25.00 mL of an acetic acid solution requires 23.86mL of a 0.1550M potassium hydroxide solution to reach the end point. What is the molarity of the acetic acid solution? (Hint: write the chemical reaction, and remember stoichiometry)
Write and balance the equation.
moles KOH = M x L
Use the equation to convert moles KOH to moles acetic acid.
Macetic acid = moles/L
C2H4O2 + KOH-->
I'm not quite sure how you balance the equation?

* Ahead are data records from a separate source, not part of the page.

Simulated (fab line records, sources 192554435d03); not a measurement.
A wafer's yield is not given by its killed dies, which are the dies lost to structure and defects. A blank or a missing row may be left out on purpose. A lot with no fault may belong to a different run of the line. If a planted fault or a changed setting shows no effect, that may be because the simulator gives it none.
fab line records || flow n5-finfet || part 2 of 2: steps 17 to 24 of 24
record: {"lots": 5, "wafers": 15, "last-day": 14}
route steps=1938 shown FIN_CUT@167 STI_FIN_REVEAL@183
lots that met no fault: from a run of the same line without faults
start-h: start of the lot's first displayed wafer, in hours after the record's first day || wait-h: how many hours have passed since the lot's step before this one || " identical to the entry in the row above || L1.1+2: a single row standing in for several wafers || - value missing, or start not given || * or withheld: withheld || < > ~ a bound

The empirical formula you have written tells you nothing about the molecule (at least not much except for the molar mass). If you write it as CH3COOH OR as HC2H3O2, it is easier to see that the H on the right most end of the CH3COOH is the H that ionizes or it's the left most H on HC2H3O2 so the ionization is
CH3COOH ==> H^+ + CH3COO^- or
HC2H3O2 ==> H^+ + C2H3O2^-
the C2H3O2 is the acetate ion (CH3COO^-). Frankly, I reduce it even further because I get tired of typing all that "other" stuff. I just call it HAc where the H^+ stands for hydrogen and the Ac^- stands for the acetate ion.
The neutralization reaction is
HAc + KOH ==> KAc + H2O.
To find the molarity of the acetic acid solution, we need to use the stoichiometry of the chemical reaction between acetic acid and potassium hydroxide. The balanced chemical equation for this reaction is:
CH3COOH + KOH => CH3COOK + H2O
From the balanced equation, we can see that the moles of acetic acid (CH3COOH) are equal to the moles of potassium hydroxide (KOH) required to react:
1 mol CH3COOH = 1 mol KOH
Given that 23.86 mL of a 0.1550 M KOH solution is required to reach the endpoint, we can calculate the moles of KOH used:
moles of KOH = volume (L) x concentration (mol/L)
= 0.02386 L x 0.1550 mol/L
= 0.00369 mol KOH
Since the moles of acetic acid and KOH are equal, we now know the moles of acetic acid used in the reaction:
moles of CH3COOH = 0.00369 mol
Now, we need to calculate the volume of the acetic acid solution used. Given that the volume is 25.00 mL, we convert it to liters:
volume of CH3COOH = 25.00 mL x (1 L /1000 mL)
= 0.02500 L
The molarity of the acetic acid solution is then:
molarity of CH3COOH = moles of CH3COOH / volume of CH3COOH
= 0.00369 mol / 0.02500 L
= 0.1476 M
Therefore, the molarity of the acetic acid solution is 0.1476 M.